Consider the case of a small customer-centric business.
It knows its customers intimately and enjoys enviable loyalty in return. Word spreads. Sales increase. The business grows. All good, right?
But soon our little company is a much bigger company, with all the challenges that come with customer-centricity when you’re big.
You would think that big companies would be better at servicing their customers, with their resources and staffing and budgets. But the opposite is true. As staffing increases, so grows the distance between senior management and front-line staff, and therefore the customer. Middle management are inserted to bridge the gap, thereby creating, ironically, greater distance.
When the VPs lose touch with the “floor”, it’s game over.
A whole host of internal strategic planning issues now emerge to vie for the attention of management: inter-departmental communication; the need for processes; improvements to the delivery channels to handle the increased demand; staff morale; hiring and training; internal culture. It requires an entire new level of staffing to address these. It’s hardly surprising that, in the midst of all this internal change, the business loses sight of the customer.
So the customer, ignored and left to wonder about the schizophrenia now demonstrated by the brand that used to service her so well, goes in search of a better customer experience.
Off to the smaller business she will go. And the whole doomed cycle repeats itself.
So what’s a business to do?
The Brand Interventionist Recommends
Departments that don’t talk to each other are speaking different languages to the customer, so that’s the place to start.

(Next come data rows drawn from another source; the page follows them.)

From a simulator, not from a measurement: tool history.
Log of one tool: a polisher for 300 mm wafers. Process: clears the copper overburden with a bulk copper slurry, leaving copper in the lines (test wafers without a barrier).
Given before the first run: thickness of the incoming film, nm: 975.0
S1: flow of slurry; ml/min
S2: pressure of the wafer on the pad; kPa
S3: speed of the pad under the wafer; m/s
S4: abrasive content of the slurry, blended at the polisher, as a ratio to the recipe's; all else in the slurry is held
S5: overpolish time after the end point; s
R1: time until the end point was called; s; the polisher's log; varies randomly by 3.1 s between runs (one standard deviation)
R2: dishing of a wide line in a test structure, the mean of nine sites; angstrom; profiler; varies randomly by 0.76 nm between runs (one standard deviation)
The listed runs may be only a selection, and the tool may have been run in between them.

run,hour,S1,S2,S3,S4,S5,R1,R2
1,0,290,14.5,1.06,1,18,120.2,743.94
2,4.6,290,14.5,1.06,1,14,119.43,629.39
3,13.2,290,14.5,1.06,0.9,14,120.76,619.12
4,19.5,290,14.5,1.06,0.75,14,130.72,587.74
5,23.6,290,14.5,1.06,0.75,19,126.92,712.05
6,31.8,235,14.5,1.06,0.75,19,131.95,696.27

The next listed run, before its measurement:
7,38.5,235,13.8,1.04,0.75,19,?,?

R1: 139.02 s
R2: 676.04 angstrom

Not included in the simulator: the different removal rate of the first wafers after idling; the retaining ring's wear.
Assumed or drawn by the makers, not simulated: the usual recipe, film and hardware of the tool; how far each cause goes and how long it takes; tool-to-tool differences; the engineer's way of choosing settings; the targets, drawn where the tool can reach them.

Communication and internal alignment will bring a business back to the customer’s experience, so the brand promise should be applied to the internal culture first.
If Brand X is all about ease and simplicity, then these need to be the mantras inside the business. Billing, marketing, staff meetings, communications, incentives – everything is influenced. The business has to wrap itself in the brand flag from the inside out.
A business that figures out how the brand promise directs the internal issues has a puncher’s chance of keeping its customers around when it grows.